I never wrote about Brad Delp’s suicide because I didn’t think it was my place to. To put it another way: I was so burned on anything Boston that I feared my words would sound insincere.
In some kind of silent memorial to him, I finally purchased Boston’s first album. In the thirty years since it was released, I’d only made a very primitive copy of it (by placing a cassette recorder against one speaker of a fairly pathetic portable record player) and I’d never actually owned a Boston album.
Many friends did own their debut or the follow-up Don’t Look Back but I don’t recall ever hearing either one getting played, probably because nearly every fucking song on those first two albums received constant airplay on A.O.R. radio stations.

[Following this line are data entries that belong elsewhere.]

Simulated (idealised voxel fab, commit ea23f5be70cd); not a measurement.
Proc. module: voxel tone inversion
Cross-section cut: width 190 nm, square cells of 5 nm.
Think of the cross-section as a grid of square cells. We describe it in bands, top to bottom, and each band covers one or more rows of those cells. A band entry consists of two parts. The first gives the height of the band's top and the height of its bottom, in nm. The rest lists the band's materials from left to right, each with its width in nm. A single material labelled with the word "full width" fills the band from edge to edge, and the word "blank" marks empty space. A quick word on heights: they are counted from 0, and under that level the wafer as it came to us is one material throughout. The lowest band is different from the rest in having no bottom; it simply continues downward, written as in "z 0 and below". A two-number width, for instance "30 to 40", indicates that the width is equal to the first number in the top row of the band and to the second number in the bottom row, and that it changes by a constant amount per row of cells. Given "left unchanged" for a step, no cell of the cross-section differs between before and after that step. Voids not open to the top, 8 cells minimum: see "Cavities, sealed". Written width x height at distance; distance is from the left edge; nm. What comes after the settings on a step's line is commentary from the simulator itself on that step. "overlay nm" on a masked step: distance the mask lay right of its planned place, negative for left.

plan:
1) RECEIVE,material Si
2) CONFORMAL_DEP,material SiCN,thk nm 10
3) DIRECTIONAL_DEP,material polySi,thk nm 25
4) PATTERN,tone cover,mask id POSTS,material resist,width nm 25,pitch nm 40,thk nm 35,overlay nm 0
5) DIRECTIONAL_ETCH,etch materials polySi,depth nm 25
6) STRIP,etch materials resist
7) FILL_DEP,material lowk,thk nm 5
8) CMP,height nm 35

I was actually working in radio at the time Third Stage was finally released. I was curious as to what it sounded like, but not to the point where some were fanatical about it. Seriously: the Program Director actually put a handwritten note on the album informing all airstaff members that they could only play one track from Third Stage per airshift. I listened to it, determined it was a piece of shit, and played Tommy Bolin’s “Post Toastee” instead.
Incessant airplay aside, there should be no question about Delp’s enormous talents and critical importance to the formula that was Boston’s textured studio-induced rock. While Tom Scholz seemed hellbent on perfection and countless takes to achieve it, Delp had such a gift that he rarely needed multiple takes to get Scholz’s desired results.
Brad Delp was born on June 12, 1951.